Responses that indicate that a stimulus is perceived as unnatural,
complex, or surprising, as opposed to a stimulus being perceived as
natural, simple, or unsurprising, are taken as indicators that
expectations were not fulfilled but rather violated. The term
~expectation~ implies an active role of the listener, who constantly
predicts what events will happen at what time in the future. The more
confident the predictions are, the more will an outcome that is
different to what was predicted lead to the violation of an
expectation. This makes the responses to violations of expectations
informative about underlying cognitive schemes that generated the
expectations.
Special consideration is given to musical expertise (rule-based
learning through formal music training), exposure (implicit learning
of statistical regularities), as well as innate cognitive mechanisms.

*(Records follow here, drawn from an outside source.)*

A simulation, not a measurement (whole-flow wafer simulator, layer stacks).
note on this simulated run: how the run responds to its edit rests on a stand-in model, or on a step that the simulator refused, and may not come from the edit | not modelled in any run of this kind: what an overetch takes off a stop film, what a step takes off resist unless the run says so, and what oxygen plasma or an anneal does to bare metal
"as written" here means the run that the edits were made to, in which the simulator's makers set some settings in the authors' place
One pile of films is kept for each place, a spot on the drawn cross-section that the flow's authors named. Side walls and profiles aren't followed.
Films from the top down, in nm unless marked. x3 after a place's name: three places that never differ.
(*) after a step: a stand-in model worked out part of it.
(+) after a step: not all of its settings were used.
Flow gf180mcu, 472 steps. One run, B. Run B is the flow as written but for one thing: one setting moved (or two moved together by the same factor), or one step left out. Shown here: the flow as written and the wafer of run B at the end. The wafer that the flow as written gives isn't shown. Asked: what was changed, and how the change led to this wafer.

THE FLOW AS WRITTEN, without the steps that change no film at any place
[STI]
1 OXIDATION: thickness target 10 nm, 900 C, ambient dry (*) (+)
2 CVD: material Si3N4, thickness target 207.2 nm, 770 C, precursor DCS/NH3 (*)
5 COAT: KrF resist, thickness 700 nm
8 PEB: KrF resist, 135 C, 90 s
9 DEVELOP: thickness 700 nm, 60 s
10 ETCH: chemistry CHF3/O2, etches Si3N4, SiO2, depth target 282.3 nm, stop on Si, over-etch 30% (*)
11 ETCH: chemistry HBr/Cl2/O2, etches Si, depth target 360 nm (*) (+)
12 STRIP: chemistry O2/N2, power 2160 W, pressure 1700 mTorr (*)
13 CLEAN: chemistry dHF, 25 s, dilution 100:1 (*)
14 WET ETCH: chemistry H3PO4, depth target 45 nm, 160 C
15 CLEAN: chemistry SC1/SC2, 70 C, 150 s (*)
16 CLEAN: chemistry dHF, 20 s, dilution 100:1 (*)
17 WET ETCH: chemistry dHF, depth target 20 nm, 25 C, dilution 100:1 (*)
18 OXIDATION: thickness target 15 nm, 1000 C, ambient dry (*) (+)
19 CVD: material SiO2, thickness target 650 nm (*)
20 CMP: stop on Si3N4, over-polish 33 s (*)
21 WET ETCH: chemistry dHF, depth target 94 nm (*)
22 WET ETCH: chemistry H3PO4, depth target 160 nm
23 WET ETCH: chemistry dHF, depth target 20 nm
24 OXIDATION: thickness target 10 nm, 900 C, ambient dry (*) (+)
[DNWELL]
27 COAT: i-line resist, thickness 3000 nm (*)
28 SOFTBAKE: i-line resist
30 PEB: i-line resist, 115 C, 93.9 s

Two kinds of expectation determined by different salience of events in
rhythmic patterns were shown to be active. The first one is based on
hierarchical structuring of event salience. In this regard, it could
be shown that meter is induced in all listeners, regardless of the
level of formal musical training. Hierarchical structuring could be
found on all levels of a musical measure. Furthermore, it was shown
that the most fundamental instance of meter induction, namely the
discrimination of the downbeat from other positions in a rhythm, was
active in newborn infants. The second type of expectation based on
event salience that was considered in this thesis was the serial
position effect. It could be shown that for non-musicians, as well as
for musicians (but less so), a mechanism was active that can be seen
as complementary to hierarchical processing. Primacy and recency
effects appeared, which led to an increased salience of events located
at the beginning and at the end of a rhythmic pattern.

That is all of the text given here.